A high plateau of elastic modulus G’ independent of shear stress τ or shear strain is considered to be the linear viscoelastic region. The linear viscoelastic regions of the three biopolymer solutions are shown in Figure 13, which shows that a linear viscoelastic region exists for diutan gum, scleroglucan, and xanthan gum, and the modulus of elasticity, G’, remains virtually constant with increasing shear stress, τuntil it reaches the critical stress value, τ_c (τ_c, the stress at the inflection point). The critical stress value τ_c reflects the shear resistance of the molecular agglomerates, and the initial molecular agglomerates are destroyed when τ >τ_c. The critical stress value τ_c of the solution is large, the molecular chains overlap and entangle with each other and can withstand greater shear stress, so the more excellent viscoelastic properties[39]. The plateau values of diutan gum and scleroglucan solutions are higher than xanthan gum, and the critical stress value τc is also higher than xanthan gum, which indicates that the viscoelasticity of diutan gum and scleroglucan solutions is more prominent compared with xanthan gum, and they can withstand larger stresses.

3.2.3. Oscillation frequency sweep test

Figure 14 exhibits the dynamic modulus (i.e., storage modulus G’ and loss modulus G”) of diutan gum, xanthan gum, and scleroglucan solutions versus the oscillation frequency at a temperature of 90°C and 0.1 Pa shear stress. The three biopolymer solutions show a gradual increase in oscillation frequency. At a concentration of 1500mg/L, the storage modulus G’ of all three biopolymers was greater than the loss modulus G”, and the storage modulus G’ and loss modulus G” of diutan gum were greater than those of xanthan gum and scleroglucan, indicating that the viscoelasticity of the solutions was dominated by the elastic component, and the viscoelasticity of diutan gum was better than that of xanthan gum and scleroglucan. It can also be seen from Figure 14 that the overlap frequency (the frequency corresponding to the intersection of G’ and G”) of xanthan gum and scleroglucan is considerably larger than that of diutan gum, which shows a typical naturally ordered structure. Another feature of this structure is the strong frequency dependence of the dynamic modulus [2]. Figure 15 shows the relationship between the complex viscosity and the oscillation frequency of the three under the same conditions, and it can be seen that the complex viscosity of diutan gum is also higher than that of xanthan gum and scleroglucan.

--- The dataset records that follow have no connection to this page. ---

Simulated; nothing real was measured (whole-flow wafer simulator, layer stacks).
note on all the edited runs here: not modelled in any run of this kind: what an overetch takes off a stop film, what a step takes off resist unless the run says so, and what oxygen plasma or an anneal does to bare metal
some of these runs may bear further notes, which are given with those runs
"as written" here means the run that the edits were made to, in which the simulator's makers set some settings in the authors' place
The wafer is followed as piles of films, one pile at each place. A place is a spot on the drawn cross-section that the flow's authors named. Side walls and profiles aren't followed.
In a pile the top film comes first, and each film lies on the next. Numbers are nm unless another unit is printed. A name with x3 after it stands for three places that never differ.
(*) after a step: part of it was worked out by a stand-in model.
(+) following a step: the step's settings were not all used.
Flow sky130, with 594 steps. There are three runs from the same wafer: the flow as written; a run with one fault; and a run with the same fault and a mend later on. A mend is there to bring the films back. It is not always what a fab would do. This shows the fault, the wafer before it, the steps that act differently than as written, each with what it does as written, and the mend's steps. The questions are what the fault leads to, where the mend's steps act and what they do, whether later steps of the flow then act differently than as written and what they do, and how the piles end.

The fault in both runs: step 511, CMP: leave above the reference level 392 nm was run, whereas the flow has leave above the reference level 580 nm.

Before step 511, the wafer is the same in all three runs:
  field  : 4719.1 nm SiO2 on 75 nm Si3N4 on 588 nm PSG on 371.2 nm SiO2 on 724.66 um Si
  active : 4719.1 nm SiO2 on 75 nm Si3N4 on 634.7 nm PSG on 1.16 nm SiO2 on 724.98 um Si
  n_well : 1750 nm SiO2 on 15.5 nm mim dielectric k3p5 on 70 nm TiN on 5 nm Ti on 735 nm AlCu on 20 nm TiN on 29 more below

Under the concentration of 1500 mg/L, diutan gum shows greater viscoelasticity than xanthan gum and scleroglucan, which is due to the formation of a stronger network structure in the solution of diutan gum. The molecules of diutan gum possess a distinct double helix structure, and its side chains are all distributed in the center of the double-helix main chain so that a large number of water molecules can enter into the inner part of the double-helix structure, and attach themselves to the side chains through hydrogen bonding. In contrast, those of xanthan gum and scleroglucan solutions are only enhanced by intermolecular and intramolecular forces without network structure, which is also similar to the studies of Ke Liang et al. [2,29]. Therefore, diutan gum has strong water retention and viscoelastic properties.

3.3. Long-term stability of diutan gum and scleroglucan

The biopolymer has been in an anaerobic, high-temperature environment during the months-long oil flood in the formation. To test whether biopolymer solutions can maintain sufficient apparent viscosity, aging needs to be simulated in an anaerobic, high-temperature ambient system. A 1500mg/L solution of diutan gum and scleroglucan with a mineralization of 220g/L was prepared, and the samples were loaded and taken in a glove box after designation, and then placed in an oven at 100°C to carry out the evaluation of the long-term thermal stability performance, and to determine the change in apparent viscosity of the biopolymer solution with the aging time.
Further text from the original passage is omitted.